Neural nets were widely studied in the early days of artificial-intelligence research, but by the 1970s, they’d fallen out of favour. In the past decade, however, they’ve enjoyed a revival, under the name ‘deep learning’.
“Deep learning is useful for many applications, such as object recognition, speech and face detection,” says Vivienne Sze, an assistant professor of electrical engineering at MIT. “Right now, the networks are pretty complex and are mostly run on high-power GPUs. You can imagine that if you can bring that functionality to your cell phone or embedded devices, you could still operate even if you don’t have a Wi-Fi connection. You might also want to process locally for privacy reasons. Processing it on your phone also avoids any transmission latency, so that you can react much faster for certain applications.”
The chip, which the researchers have dubbed ‘Eyeriss’, could help usher in the Internet of Things: With powerful artificial-intelligence algorithms on board, networked devices could make important decisions locally, entrusting only their conclusions, rather than raw personal data, to the Internet. Also, onboard neural networks would be useful to battery-powered autonomous robots.

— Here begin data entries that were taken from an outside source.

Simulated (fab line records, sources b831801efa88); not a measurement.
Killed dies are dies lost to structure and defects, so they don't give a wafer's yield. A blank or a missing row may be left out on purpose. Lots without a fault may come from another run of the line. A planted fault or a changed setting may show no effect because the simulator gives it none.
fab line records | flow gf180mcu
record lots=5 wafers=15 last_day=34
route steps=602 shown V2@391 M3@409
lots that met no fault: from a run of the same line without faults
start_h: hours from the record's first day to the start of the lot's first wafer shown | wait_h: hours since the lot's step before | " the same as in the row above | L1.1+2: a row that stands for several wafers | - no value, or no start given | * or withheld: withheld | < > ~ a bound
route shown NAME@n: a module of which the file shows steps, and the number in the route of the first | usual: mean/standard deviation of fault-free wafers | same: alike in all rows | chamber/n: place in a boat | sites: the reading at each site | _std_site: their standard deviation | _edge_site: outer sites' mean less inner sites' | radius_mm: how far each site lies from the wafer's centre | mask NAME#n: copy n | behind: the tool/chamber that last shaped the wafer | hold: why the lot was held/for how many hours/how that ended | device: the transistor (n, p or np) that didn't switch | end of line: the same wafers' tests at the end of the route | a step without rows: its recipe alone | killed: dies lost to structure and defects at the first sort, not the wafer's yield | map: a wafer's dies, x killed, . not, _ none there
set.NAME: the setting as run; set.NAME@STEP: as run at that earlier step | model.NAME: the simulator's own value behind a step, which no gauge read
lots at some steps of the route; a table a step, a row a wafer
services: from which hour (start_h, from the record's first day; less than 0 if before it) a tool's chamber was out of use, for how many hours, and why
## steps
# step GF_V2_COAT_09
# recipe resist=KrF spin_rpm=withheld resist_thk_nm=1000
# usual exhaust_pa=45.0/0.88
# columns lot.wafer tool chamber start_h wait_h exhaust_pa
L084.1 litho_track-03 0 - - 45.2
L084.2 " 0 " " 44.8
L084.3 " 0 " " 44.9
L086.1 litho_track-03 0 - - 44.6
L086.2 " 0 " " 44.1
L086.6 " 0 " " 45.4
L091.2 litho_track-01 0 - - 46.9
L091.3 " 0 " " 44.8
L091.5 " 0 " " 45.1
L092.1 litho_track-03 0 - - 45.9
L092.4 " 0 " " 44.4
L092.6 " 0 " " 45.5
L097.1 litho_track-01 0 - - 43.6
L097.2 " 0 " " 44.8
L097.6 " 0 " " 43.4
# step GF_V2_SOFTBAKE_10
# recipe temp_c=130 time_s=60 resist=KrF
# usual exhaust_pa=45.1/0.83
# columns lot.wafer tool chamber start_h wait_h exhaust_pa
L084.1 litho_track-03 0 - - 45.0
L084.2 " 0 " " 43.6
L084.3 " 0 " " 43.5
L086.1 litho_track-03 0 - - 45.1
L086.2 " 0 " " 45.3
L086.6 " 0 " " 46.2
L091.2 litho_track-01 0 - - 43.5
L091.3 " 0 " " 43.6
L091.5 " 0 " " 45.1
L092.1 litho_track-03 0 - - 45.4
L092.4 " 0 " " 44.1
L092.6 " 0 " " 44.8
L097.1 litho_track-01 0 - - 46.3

The key to Eyeriss’ efficiency is to minimise the frequency with which cores need to exchange data with distant memory banks, an operation that consumes time and energy. Whereas many of the cores in a GPU share a single, large memory bank, each of the Eyeriss cores has its own memory. Moreover, the chip has a circuit that compresses data before sending it to individual cores.
Each core is also able to communicate directly with its immediate neighbours, so that if they need to share data, they don’t have to route it through main memory. This is essential in a convolutional neural network, in which so many nodes are processing the same data.
The final key to the chip’s efficiency is special-purpose circuitry that allocates tasks across cores. In its local memory, a core needs to store not only the data manipulated by the nodes it’s simulating but data describing the nodes themselves. The allocation circuit can be reconfigured for different types of networks, automatically distributing both types of data across cores in a way that maximises the amount of work that each of them can do before fetching more data from main memory.
At the conference, the MIT researchers used Eyeriss to implement a neural network that performs an image-recognition task, the first time that a neural network has been demonstrated on a custom chip.